Politics & Policy

Political knowledge, &c.

Ted Cruz is running for president. I want to say a quick word about political predictions and political analysis.

I sometimes get e-mails that say, “Your boy Cruz can’t win.” Or “Jeb can’t win.” They are cocksure, these e-mailers. Absolute. As though they were talking about scientific law.

The best political minds I know never talk that way: not Michael Barone or Byron York or Robert Costa. Bob Novak didn’t talk that way, and neither did Jack Germond. Theodore White didn’t talk that way, and neither did Walter Lippmann.

Etc., etc.

Sometimes, the more a guy knows about something, the less certain or categorical he is. He is unlikely to be cocksure.

You probably know people today who say that they knew Barack Obama would be nominated and elected in 2008. I would be skeptical.

I knew a lot about politics when I was in college. I know a lot more now, believe me (after decades in political journalism). I’m probably humbler now. (Better be.)

‐Believe it or not, the North Korean foreign minister addressed the U.N. Human Rights Council in Geneva. He called defectors “scum.”

As it happens, North Korean defectors and escapees are some of the bravest and best people I have ever encountered. They have come through hell and seek to help their countrymen left behind.

Last fall, I interviewed a young woman named Yeonmi Park. For the resulting piece in National Review, go here. This story is one of the most unusual you’ll ever hear. But it is representative of North Korea.

“Scum” is probably too light a word to describe North Korean officialdom. They and their system are practically a definition of evil.

‐This report from the Associated Press plays the violin for Israeli liberals or leftists. It weeps for them. “Israeli liberals woke up after national elections with a demoralizing feeling,” it begins. A writer-actress is quoted: “Drink cyanide, bloody Neanderthals. You won.”

You know, I have been on the losing end of many elections. I think of November 2012 in particular. No one ever weeps for me, really — certainly not the mainstream press. They never drop by to try to understand my pain.

In a democracy, you suck it up. And you get another election.

I admire Isaac Herzog, the Labor candidate who lost to Netanyahu. Let me quote a couple of paragraphs from the AP report. You’ll see.
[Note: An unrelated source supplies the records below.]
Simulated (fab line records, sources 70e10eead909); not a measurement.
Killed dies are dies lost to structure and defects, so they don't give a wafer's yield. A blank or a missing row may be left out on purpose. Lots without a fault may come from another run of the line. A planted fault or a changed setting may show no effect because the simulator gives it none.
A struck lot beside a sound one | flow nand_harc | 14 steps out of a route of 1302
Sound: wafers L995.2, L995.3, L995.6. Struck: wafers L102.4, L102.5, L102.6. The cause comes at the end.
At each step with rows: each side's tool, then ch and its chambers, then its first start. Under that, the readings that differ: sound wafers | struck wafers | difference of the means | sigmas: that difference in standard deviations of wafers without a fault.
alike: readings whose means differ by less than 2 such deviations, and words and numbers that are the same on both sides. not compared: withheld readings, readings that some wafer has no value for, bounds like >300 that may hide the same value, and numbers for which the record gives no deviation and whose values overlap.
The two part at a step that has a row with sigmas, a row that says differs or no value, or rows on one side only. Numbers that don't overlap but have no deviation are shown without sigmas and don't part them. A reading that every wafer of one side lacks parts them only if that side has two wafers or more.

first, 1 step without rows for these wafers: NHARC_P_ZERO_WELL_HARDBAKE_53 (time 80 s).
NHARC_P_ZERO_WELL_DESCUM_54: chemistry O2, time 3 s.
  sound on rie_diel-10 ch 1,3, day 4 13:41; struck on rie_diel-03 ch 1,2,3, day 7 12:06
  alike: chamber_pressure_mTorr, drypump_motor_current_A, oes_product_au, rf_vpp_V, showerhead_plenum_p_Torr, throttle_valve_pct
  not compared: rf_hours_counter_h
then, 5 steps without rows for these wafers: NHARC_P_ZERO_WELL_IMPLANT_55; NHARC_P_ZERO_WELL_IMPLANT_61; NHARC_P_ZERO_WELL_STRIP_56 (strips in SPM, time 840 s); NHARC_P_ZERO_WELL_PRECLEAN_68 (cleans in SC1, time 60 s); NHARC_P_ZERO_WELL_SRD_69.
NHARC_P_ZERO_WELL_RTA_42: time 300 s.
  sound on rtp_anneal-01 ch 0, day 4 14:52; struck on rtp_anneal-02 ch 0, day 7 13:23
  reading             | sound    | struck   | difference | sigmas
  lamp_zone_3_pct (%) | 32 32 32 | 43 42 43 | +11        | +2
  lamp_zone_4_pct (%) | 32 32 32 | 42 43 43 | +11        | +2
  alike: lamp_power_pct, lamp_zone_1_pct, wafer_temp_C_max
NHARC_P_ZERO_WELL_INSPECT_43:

. . . rage rippled through liberal Israel this week. Social media was full of embittered Israelis accusing Netanyahu’s supporters of racism, and some vowed to stop donating charity to the underprivileged whom they perceived as being automatic supporters of the right.

The prime minister’s main rival denounced such attacks. “Attempts to divide, vilify and spread hate in Israeli society disgust me, and it doesn’t matter whether it comes from the right or the left,” wrote [Herzog].

Marvelous. All honor to him.

‐You may have seen this story. “Barron’s Educational Series, the maker of popular Advanced Placement study guides, has apologized for linking Supreme Court Justice Clarence Thomas to fascism and comparing him to the KKK.”

Well, the apology was nice.

The study guide “linked Thomas, who is black, to the racist KKK, stating that both ‘want things like they used to be.’”

Yes. That is the perpetual charge.

Recently, I reviewed Shelby Steele’s new book, Shame: How America’s Past Sins Have Polarized Our Country. To read the review, go here.

Steele says that the Left portrays conservatism as “an ideology born of nostalgia for America’s past evils — inequality, oppression, exploitation, warmongering, bigotry, repression, and all the rest.” The ability to “taint conservatism” with “America’s past shames” has been a bonanza for the Left: “a seemingly endless font of power.”

Damn, is it true. I mention the following in my review. It relates to another country, but, still, it relates, strongly:

A few months ago, I was writing of the oppressive nature of the Castro dictatorship. A writer for a Left magazine responded that people like me “pine” for the days of the Batista dictatorship (the military regime that the Castros and their fellow revolutionaries overthrew in 1959).

In truth, people like me “pine” for freedom and democracy. The Left never ceases trying to associate us with systems, personalities, and situations that have nothing to do with us.

Don’t let them get away with it, if you can help it.

Incidentally, I was born after the Batista dictatorship died. Since the first day of 1959, Cubans have known nothing but a totalitarian dictatorship. They deserve something better, all democrats should agree.

Many years ago now — almost 15, I bet — I interviewed a Cuban dissident named René Montes de Oca. Afterward, some jerk in the media labeled him a “Batista stooge.” René, like me, was born several years after the death of that dictatorship.

What he is, is a democrat. A liberal democrat. Too bad the hateful Left won’t accept that.

‐Readers of National Review are well familiar with Chen Guangcheng, the blind legal activist and dissident from China — the “blind and barefoot peasant lawyer,” as he once was called. I first wrote about him in 2011, when he was still in his home country, being suffocated. For that piece, “A Hero of Us All,” go here.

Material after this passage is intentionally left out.